MacIver News Service | April 9, 2014[Madison, Wisc…] The State Superintendent’s Task Force on Wisconsin’s Achievement Gap met for the first time on Wednesday, convening a diverse group of educators who have been tasked with fixing one of the biggest problems in Wisconsin’s K-12 education. That group will work to figure out how to close the persistent gaps in educational performance between students of different races in the Badger State.
Wednesday’s meeting laid out the stakes of Wisconsin’s achievement gap. DPI research analyst Jared Knowles discussed the gap plainly by showing that though the state’s non-white student population is growing rapidly, those students are also lagging far behind their peers in subjects like reading and math. DPI estimates suggest that between 20,000 to 40,000 students do not grade out as “proficient” or better in those categories thanks to the state’s achievement gap each year. That’s a huge disparity that begins in kindergarten and grows into high school.
Those disappointing figures are the ones that a group of educators are tasked with turning around. Mequon-Thiensville Superintendent Dr. Demond Means is the head of the task force that is made up of educational leaders from schools that have shown encouraging growth in educating all students effectively. Means made it clear from the outset that the group’s mission won’t be limited to schools in Milwaukee, Madison, or any one specific district.
“This is not an urban issue, rural issue, or suburban issue,” said Means. “It is a Wisconsin issue.”
State Superintendent Evers echoed that sentiment in his opening remarks.
“These are issues that we’re all facing. It’s not just one of these sectors [traditional public, choice, and charter schools] that are having problems,” said Evers.
The Task Force has three goals:
1. Recommend proactive instructional strategies to lessen the achievement gap in Wisconsin.
2. Develop resources for educators to meet that goal.
3. Understand how local policies may help or hinder closing the achievement gap from school to school.

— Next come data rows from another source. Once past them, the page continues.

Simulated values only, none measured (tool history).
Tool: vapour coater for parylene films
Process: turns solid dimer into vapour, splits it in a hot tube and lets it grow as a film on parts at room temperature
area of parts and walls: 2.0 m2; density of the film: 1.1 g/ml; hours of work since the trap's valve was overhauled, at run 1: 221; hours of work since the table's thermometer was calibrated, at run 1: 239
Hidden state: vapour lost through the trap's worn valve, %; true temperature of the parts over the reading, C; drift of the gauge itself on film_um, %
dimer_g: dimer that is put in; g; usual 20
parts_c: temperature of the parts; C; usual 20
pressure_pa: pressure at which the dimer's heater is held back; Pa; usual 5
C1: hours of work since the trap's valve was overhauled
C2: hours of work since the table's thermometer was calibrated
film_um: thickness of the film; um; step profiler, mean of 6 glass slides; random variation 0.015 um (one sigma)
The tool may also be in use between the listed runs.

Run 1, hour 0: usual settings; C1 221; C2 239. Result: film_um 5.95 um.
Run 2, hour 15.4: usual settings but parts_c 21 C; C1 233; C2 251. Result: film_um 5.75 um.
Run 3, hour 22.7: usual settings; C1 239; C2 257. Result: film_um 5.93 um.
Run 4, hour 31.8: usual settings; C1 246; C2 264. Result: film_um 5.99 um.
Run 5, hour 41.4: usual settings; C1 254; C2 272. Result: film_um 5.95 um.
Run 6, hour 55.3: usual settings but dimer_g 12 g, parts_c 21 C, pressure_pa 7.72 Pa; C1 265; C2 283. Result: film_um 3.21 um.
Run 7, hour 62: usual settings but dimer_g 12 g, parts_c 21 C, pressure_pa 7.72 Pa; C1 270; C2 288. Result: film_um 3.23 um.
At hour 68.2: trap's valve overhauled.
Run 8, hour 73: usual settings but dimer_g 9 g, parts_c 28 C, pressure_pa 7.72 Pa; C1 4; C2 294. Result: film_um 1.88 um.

While Wednesday’s meeting consisted mostly of introductory and background discussions, the group also took time to work out different scenarios to better understand the challenges that parents, teachers, and students face across the state. These scenarios put educators in the shoes of students, their families, and other stakeholders who are forced to face issues that could be disruptive to a student’s education.
They’ll have the opportunity to put more of those ideas to work when they reconvene on May 1st and 2nd in Brookfield to discuss best practices for eliminating the achievement gap in Wisconsin’s schools.